SELYF, "BRENNIN" DYFED
born in Dyfed c. 1055, Selyf  was never the king of anything. He was a direct descendant of Tudwal Gloff ap Rhodri
Mawr, whose half-brother, Cadell, and nephew Hywel Dda, had granted Tudwal lands in Dyfed for income. Tudwal himself
had married a niece of the former Dyfed king, but lived in Rhufoniog in Gwynedd. Some of his descendants, however, took
up residence on these Dyfed lands in the mid 10th century.
The pedigree evidence is somewhat muddled as to both his ancestry and his later family,
for two reasons. First, Selyf was not politically ambitious and played no role in the wars, either among the descendants
of King Rhys ap Tewdwr, or earlier, with the Norman incursion into south Wales, so he is absent from virtually all accounts
of Welsh history. And secondly, there were two different men named Selyf who have been conflated by the early genealogists.

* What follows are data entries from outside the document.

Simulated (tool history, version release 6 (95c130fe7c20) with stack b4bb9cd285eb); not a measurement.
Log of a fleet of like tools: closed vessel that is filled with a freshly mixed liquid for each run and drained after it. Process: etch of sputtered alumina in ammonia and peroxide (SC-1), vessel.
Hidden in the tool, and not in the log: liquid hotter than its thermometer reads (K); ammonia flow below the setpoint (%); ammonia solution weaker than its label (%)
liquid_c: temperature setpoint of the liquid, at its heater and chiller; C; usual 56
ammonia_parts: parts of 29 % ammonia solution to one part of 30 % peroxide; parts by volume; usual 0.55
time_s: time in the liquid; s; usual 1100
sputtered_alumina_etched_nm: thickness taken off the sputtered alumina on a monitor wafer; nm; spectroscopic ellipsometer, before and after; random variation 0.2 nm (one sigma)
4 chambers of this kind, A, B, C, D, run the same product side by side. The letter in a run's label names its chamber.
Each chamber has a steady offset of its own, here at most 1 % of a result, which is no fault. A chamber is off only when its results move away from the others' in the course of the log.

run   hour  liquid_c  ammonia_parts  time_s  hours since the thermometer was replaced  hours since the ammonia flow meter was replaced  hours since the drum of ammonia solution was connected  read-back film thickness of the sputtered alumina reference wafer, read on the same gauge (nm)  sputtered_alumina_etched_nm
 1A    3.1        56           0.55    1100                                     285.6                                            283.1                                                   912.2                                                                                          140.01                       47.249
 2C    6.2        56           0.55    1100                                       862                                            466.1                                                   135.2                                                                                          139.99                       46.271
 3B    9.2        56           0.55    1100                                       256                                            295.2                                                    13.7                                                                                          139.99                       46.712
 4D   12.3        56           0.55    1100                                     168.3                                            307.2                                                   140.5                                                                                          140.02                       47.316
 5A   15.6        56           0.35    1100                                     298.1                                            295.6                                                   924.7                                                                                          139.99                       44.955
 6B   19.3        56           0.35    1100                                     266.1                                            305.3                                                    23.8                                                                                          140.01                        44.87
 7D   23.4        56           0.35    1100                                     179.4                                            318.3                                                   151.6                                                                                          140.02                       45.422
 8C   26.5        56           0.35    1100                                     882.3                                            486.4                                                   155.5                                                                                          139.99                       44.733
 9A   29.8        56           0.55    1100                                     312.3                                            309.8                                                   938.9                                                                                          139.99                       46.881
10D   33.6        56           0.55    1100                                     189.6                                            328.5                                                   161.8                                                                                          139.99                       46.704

We believe a correct chart of their ancestry would look like this:
865 Tudwal Gloff
1025 Ifor Felyn
1122 Gruffudd 1125
1152 Meurig Goch 1155
1220 Meurig Goch
Most of the pedigrees  for Selyf says he was a son of "Irfelyn ap Tegwas
ap Gwyn ap Aelaw ap Alser ap Tudwal", but "Irfelyn" appears to be a name combined with a nickname. One citation ,
which is in disarray, provides a clue to the correction. It traces Meurig Goch to an "Ifor ap Tegwas felyn Lord of Hwlffordd".
Since all other citations which mention this Lordship assign it to Irfelyn, we think the "ap Tegwas" is misplaced and
belongs at the end of the citation, yielding "Ifor felyn Lord of Hwlffordd ap Tegwas". Other citations say that Tegwas
was Lord of Cemais.
The earliest marriage cited for this family  says the mother of Selyf was
Efa (1039) ferch Iorwerth (1000) ap Uchdryd (965) ap Aleth (935) ap Alser (895), so Efa must have been the wife/consort of
Ifor Felyn, her 3rd cousin. This Selyf married Efa (1070), sole heiress of Morda Frych (1040).  We shall meet that
We think that Selyf ap Ifor Felyn was about age 38 in 1093, and looking forward
to inheriting several manors in Dyfed which had been held by his father and grandfather. But that year saw the death
of Deheubarth king Rhys ap Tewdwr at the hands of the Norman Sir Bernard Newmarch, and the sudden influx of Normans into southwest
Wales. The Brut describes the event as "within two months of that, the French overran Dyfed and Ceredigion and made
castles in them and fortified them."  Clearly they had come as conquerors and not as friendly neighbors. We suggest
Selyf abandoned his potential Dyfed inheritance and fled to Cil-y-cwm in far away Mallaen commote in the extreme northeast
corner of Cantref Mawr. This was the home of his wife's father, Morda Frych.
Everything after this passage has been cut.